Engineer Rebecca Tallon explained how A.O. Smith, founded in Milwaukee in 1874, is expanding the water treatment division of their business. Already well-known for their energy efficient water heaters, the company has acquired a number of regional water treatment businesses in the last year to strengthen their presence in the U.S. market. Tallon also noted the support A.O. Smith and other local businesses provide through The Water Equipment & Policy (WEP) Center to move the water treatment industry forward.

It was noted that the Great Lakes region has become an increasingly desirable location as other areas of the country, particularly the Southwest, grapple with water shortages. While businesses may welcome the influx of what the panel called “climate refugees,” Amhaus expressed concern that the region’s infrastructure may not be ready to deal with the population growth. He noted that schools, roadways, public utilities, and other key elements of modern life, could struggle to meet the demands of a growing population.
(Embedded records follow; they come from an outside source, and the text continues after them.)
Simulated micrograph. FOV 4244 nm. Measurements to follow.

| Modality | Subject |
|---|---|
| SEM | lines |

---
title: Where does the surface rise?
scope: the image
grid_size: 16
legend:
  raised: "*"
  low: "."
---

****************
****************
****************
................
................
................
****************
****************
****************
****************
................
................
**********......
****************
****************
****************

When asked what citizens can do to help Milwaukee’s strained water infrastructure, Peters suggested people use Milwaukee Metropolitan Sewerage District Water Drop Alert service. Users are notified when heavy rains increase the chances of sewer overflow being released into the waterways. Alerts caution users against using large volumes of water during these times, meaning users should avoid activities like showering or using a washing machine until the threat of overflow passes.

The panel agreed that the water technology industry was rapidly growing, but still may not be able to meet the skyrocketing demand for clean, safe, and plentiful water.